Tuesday, 5 April 2011
Humza Yousaf - The Election Blog 2011
Humza is a Glasgow list candidate for the Scottish National Party
I’m glad the Christmas period is well and truly over and not due back for at least another 8 months. Don’t get me wrong, I’m no Scrooge and definitely not the Grinch who stole Christmas but it’s the constant repetition which gets to me year on year.
I’m not talking about the TV, I actually quite enjoy watching Macauley Culkin getting one over on those pesky burglars and Christmas is as good a time as any to catch up on those classic episodes of ‘Only Fools and Horses’.
No, what gets to me is having to read the same misleading and dangerous headlines our right-wing press has to offer up at this time of year time and time again.
You know the one where Christmas trees have to be replaced by ‘festive decorations’ and Santa is banned from Schools because he might offend the minorities. It happens at Easter time too; hot cross buns are apparently replaced by fruit scones all in the name of political-correctness gone mad.
Funnily enough when Muslims and other minority groups are approached they usually shrug their shoulders and say they have never complained in their life about Rudolph or Santa Clause and are not offended by Christmas trees or mistletoe. This may come as a surprise to some newspaper readers but even Muslims have been known to put up fairy lights outside their house at Christmas time.

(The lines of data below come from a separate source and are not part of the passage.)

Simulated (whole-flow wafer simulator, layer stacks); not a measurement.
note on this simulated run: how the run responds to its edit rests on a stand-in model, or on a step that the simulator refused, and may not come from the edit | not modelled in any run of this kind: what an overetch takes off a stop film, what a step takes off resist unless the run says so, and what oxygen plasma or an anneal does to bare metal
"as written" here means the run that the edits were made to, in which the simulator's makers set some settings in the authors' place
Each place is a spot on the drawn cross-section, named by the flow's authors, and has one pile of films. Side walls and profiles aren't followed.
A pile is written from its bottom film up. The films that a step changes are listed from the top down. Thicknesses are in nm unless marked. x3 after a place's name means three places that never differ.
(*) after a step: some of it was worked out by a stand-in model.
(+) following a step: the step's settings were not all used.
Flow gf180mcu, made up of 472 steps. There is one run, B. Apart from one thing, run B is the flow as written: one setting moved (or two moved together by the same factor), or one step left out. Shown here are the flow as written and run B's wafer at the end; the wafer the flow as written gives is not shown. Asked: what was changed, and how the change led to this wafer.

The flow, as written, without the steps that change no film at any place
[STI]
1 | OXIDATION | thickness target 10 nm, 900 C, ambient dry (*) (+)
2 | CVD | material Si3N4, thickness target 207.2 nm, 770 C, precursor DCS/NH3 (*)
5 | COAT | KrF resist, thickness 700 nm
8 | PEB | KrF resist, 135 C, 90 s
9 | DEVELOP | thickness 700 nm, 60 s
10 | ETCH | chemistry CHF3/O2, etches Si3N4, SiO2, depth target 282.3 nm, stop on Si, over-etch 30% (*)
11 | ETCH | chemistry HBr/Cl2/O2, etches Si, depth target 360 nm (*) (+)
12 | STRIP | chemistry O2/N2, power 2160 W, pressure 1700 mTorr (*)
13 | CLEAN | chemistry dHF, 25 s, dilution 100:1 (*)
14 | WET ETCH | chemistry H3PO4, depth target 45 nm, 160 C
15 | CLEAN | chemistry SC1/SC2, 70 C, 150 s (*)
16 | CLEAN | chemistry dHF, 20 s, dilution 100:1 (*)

Followers of European affairs will know that a xenophobic right wing tidal wave, with an undercurrent of Islamaphobia, is sweeping across Europe and has most firmly crashed into the UK.
People are queuing up to attack UK multiculturalism, while very few understand the definition other than it somehow suddenly becoming a scapegoat for all our nations social ills.
Unfortunately, the English Defence League and racist British National Party continue to grow from strength to strength in England, culminating in the stomach churning scene of Nick Griffin entering the European Parliament as an elected representative.
Without being complacent of racism in Scotland, where undoubtedly elements of racism exist like any other nation on earth, we have to question why time and time again the EDL/SDL and BNP leave here with their tails between their legs.
I believe this is helped, in a large part, to our notion of civic nationalism. This concept stretches beyond any party political affiliation we may hold and is embedded in the very fabric of our society. The late and great Bashir Ahmad, Scotland’s first Asian MSP probably summed it up most concisely:
‘It is not important where we have come from; it’s where we are going together, as a nation.’
Many of us hail from other Celtic nations or Nordic heritage, we are, as Willie McIlvanney termed us, ‘a mongrel nation’. We will all also be familiar with the age-old saying ‘We’re a’ Jock Tamson’s bairns’.
I’m not trying to paint a false picture of a perfectly rosy garden. Of course we have our problems; anti-Irish bigotry and sectarianism rear their ugly heads far too often, especially in the West of Scotland. However, we also have our very own unique solutions.
Far too often in the UK we obsess over identities, making people choose one over the other. Post 9/11 this scrutiny has intensified with most Muslims being asked at one time or another ‘Are you British first or Muslim?’
Civic nationalism allows us to accept Irish-Scots, Scots-Asians, British-Scots or whatever nationality we choose without questioning our loyalty to one or the other.
Having said this, ethos and the right mentality are, unfortunately, not always enough to eradicate inequality and racism, a legislative framework is needed. Currently, equalities legislation is a matter for the reserved Government; they are moving in a dangerous direction, keen to impose their ‘muscular liberalism’ agenda.
Just as with many other reserved powers, the sooner Scotland has control over the equalities framework the better and only then will we be able to work fully towards a more equal and fairer society for all.